Thursday, December 29, 2011

Using Ganglia to monitor Java virtual machines

The Ganglia charts show the standard sFlow Java virtual machine metrics. The combination of Ganglia and sFlow provides a highly scalable solution for monitoring the performance of clustered Java application servers. The sFlow Java agent for stand-along Java services, or Tomcat sFlow for web-based servlets, simplify deployments by eliminating the need to poll for metrics using a Java JMX client. Instead, metrics are pushed directly from each Java virtual machine to the central Ganglia collector.

Note: The Tomcat sFlow agent also allows Ganglia to report HTTP performance metrics.

The article, Ganglia 3.2 released, describes the basic steps needed to configure Ganglia as an sFlow collector. Once configured, Ganglia will automatically discover and track new servers as they are added to the network. The articles, Java virtual machine and Tomcat, describes the steps needed to instrument existing Java applications and Apache Tomcat servlet engines respectively. In both cases the sFlow agent is included when starting the Java virtual machine and requires minimal configuration and no change to the application code.

Note: To try out Ganglia's sFlow/Java reporting, you will need to download Ganglia 3.3.

By default, Ganglia will automatically start displaying the Java virtual machine metrics. However, there are two optional configuration settings available in the gmond.conf file that can be used to modify how Ganglia handles the sFlow Java metrics.

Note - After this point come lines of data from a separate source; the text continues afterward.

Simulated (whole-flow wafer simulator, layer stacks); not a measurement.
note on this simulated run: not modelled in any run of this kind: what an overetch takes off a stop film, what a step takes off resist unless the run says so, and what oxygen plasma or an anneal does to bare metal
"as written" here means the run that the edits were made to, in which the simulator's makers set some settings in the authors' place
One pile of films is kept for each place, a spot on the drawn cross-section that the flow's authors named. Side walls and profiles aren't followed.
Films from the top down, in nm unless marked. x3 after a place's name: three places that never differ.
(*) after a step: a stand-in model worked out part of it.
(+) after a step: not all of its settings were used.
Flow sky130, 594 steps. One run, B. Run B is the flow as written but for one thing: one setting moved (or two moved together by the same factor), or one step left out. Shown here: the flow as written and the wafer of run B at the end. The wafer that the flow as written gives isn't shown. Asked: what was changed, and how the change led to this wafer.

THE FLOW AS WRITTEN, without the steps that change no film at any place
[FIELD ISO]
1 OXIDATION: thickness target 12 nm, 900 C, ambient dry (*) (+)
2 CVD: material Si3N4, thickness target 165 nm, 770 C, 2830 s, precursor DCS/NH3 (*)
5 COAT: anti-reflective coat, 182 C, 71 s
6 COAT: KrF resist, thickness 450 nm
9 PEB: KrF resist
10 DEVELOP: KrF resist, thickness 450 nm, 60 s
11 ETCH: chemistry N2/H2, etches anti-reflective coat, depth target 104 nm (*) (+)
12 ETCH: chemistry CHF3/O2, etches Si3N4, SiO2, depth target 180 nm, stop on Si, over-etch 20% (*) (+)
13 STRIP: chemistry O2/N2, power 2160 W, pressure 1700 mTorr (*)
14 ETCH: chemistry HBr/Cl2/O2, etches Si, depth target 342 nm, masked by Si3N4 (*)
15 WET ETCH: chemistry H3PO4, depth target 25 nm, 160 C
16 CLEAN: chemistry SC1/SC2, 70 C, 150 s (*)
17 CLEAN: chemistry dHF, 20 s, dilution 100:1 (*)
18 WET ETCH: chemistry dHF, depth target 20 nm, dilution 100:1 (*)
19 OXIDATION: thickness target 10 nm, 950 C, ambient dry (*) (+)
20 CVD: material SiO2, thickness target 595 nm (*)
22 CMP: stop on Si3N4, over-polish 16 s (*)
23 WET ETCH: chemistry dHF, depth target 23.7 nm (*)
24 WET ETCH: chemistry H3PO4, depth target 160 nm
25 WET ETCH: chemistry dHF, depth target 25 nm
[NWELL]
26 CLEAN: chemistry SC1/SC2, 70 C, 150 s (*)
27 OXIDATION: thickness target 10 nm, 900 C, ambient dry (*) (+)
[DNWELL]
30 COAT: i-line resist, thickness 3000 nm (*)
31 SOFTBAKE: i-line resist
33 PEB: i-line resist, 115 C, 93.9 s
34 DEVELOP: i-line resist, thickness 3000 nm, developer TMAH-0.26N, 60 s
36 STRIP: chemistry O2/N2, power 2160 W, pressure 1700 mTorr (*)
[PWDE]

  accept_jvm_metrics = yes
  multiple_jvm_instances = no

Setting the accept_jvm_metrics flag to no will cause Ganglia to ignore Java virtual machine metrics.

The multiple_jvm_instances setting must be set to yes in cases where there are multiple Java virtual machine instances running on each server in the cluster. Charts associated with each java virtual machine instance will be identified by a unique "hostname" included in the title of its charts. For example, the following chart is identified as being associated with the apache-tomcat java virtual machine on host

Ganglia and sFlow offers a comprehensive view of the performance of a cluster of Java servers, providing not just Java related metrics, but also the server CPU, memory, disk and network IO performance metrics needed to fully characterize cluster performance.

1 comment:

  1. Hello,
    Great tool, I just had a quick question. I use jmx-sflow-agents to monitor JVM data in a hadoop cluster. Basically, jmx-sflow-agents send data to the host sflow on the node which sends data to a gmond server. I then monitor this with g-web, which works great. Since there is multiple JVMs per node, I have multiple_jvm_instances set to "yes". This is working, and when I go to view graphs, I can see JVM data in the form of xxxxx@yyyyy.zzzz, such as 11233@hadoop.test.

    I was wondering, is there any way to see aggregate JVM data like you can CPU or physical memory data? For example, if you go to view idle cpu graphs, there is an entry on the graph for each sFlow host. Can we do the same thing for JVM metrics for each JVM monitored? If not, how is jmx-sflow-agent useful for monitoring hadoop clusters other than just the namenode, resourcemanager, etc...? Thanks for the feedback! Great tool!